In this case however, it is clear that consent was not necessary because
Veritrust’s interests are much more closely aligned with those of the
Plaintiffs. Cromwell v. Admiral Ins. Co., 2011 WL 2670098 (S.D. Ala. June
21, 2011) (report and recommendation), adopted 2011 WL 2689356 (S.D. Ala.
July 7, 2011). The alignment of these interests between Veritrust and the
Plaintiffs is discussed below.
II. REALIGNMENT OF THE PARTIES
Also before the Court is Chartis Specialty’s motion requesting that
Veritrust Financial, L.L.C. be realigned as a plaintiff. (Doc. 27)
In addressing the proper alignment of the parties, the Court must
consider “the principal purpose of the suit and the primary and controlling
matter in dispute.” Indemnity Ins. Co. of N. Am. v. First Nat. Bank at Winter
Park, Fla., 351 F.2d 519, 522 (5th Cir. 1965) (citing City of Indianapolis v.
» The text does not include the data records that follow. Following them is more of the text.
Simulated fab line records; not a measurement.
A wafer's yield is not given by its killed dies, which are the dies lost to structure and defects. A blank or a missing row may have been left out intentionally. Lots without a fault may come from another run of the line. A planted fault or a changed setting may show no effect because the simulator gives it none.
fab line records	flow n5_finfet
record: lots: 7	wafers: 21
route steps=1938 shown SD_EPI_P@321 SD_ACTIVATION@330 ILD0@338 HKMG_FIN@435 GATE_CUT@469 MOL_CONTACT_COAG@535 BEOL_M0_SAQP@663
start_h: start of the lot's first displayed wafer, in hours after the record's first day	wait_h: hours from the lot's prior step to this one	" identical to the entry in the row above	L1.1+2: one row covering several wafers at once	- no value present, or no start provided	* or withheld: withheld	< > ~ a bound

Chase Nat. Bank, 314 U.S. 63, 72 (1965)). “It is our duty ... to ‘look beyond
the pleadings, and arrange the parties according to their sides in the dispute.’
... Litigation is the pursuit of practical ends, not a game of chess. Whether the
necessary ‘collision of interest,’ ... exists, is therefore not to be determined by
mechanical rules. It must be ascertained from the ‘principal purpose of the
suit,’ ... and the ‘primary and controlling matter in dispute.’ “ City of
Indianapolis, at 70 (citations omitted); Hamer v. N.Y. Ry., 244 U.S. 266
(1917) (parties must be realigned for diversity purposes according to their
ultimate interests in the outcome of the case).
In U.S. Fidelity & Guaranty Co. v. Algernon–Blair, Inc., 705 F.Supp.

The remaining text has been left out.